Emotion-Detection

Detecting emotions of a person in real-time using deep learning. This project was made using Tensorflow and OpenCV. Tried out several models like VGG19, ResNet50 and also created a new custom model.

Installation and Setup

Fork the repo and clone it.

git clone https://github.com/Frostday/Emotion-Detection.git

To download the required packages run the command below

pip install -r requirements.txt

Run the following command to see the results

python run_v1.py

You can view all model structures and training inside models_v1 directory

Dataset(version 1)

The data used can be found at this link - https://github.com/muxspace/facial_expressions. When using the dataset, make sure that all categories should have roughly equal number of images otherwise our neural network won't be able to make accurate predictions and will instead favour the categories which had higher number of images during training.

Models and Conclusion(version 1)

First, I tried fine tuning well known models like ResNet50 and VGG19. I got a significantly low loss and high accuracy but the models were not able to perform well in real-time. It almost felt like they were trained to recognize faces instead of expressions.

Next, I tried creating a custom model which gave me a significantly higher loss and lower accuracy as compared to the previous two models but this model performed significantly better in real-time as compared to the last two models as it was able to detect a change in expression but it's accuracy still wasn't high enough to give a decent result.

In my opinion, this is the result of over-training on a very small dataset which leads to the model focusing more on faces than their expression to get results. In order to fix this, a better dataset is required.

Room for Improvement

We can try using a better dataset.
Try using more custom models and more hyperparameter tuning.

Dataset(version 2)

The data used can be found at this link - https://anonfiles.com/bdj3tfoeba/data_zip. This is the FER-2013 dataset which contains 48x48 pixel grayscale images of faces divided between 7 classes. In total this dataset has 28,709 train images and 7178 test images but during training some images were removed to balance out the class distribution.
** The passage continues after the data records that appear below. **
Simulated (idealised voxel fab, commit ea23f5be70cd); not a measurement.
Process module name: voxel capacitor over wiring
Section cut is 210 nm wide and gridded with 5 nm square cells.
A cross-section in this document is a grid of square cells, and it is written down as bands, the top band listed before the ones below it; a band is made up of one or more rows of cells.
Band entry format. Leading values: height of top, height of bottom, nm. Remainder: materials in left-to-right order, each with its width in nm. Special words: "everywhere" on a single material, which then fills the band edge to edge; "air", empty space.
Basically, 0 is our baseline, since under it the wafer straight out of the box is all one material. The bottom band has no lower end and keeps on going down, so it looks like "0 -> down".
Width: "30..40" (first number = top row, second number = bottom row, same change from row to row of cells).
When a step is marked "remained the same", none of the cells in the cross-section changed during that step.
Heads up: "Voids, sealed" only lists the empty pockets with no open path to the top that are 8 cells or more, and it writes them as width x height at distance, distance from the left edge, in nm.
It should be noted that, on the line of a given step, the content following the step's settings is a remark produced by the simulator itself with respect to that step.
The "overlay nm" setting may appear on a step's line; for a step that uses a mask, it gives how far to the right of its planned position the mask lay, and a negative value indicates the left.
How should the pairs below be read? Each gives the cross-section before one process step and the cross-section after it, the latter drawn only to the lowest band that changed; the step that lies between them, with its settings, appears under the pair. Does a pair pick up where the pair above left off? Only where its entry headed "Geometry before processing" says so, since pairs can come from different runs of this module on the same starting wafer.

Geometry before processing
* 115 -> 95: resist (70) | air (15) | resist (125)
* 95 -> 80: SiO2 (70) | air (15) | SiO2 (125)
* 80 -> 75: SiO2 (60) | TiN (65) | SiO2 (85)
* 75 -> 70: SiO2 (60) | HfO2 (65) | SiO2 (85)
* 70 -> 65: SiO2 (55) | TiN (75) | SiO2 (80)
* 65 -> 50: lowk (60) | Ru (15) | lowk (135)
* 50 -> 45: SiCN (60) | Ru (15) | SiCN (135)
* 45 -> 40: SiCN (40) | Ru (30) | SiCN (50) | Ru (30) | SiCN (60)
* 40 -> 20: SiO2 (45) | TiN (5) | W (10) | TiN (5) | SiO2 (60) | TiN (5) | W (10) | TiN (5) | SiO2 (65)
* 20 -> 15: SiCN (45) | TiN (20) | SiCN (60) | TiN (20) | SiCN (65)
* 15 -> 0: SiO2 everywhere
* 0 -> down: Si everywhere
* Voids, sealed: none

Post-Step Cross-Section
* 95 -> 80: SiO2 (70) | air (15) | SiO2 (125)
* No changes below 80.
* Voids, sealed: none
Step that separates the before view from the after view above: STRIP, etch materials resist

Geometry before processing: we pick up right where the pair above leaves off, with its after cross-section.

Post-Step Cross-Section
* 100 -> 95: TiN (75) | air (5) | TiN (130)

Models and Conclusion(version 2)

First, I tried fine tuning well known models like ResNet50 and VGG19 but I got horrible results in terms of loss and accuracy. Next, I tried a custom model which gave me significantly better results as it got a lot better accuracy and lower loss than the pretrained models. This custom model was able to properly detect changes in my expressions this time but the accuracy was still too low to be used anywhere.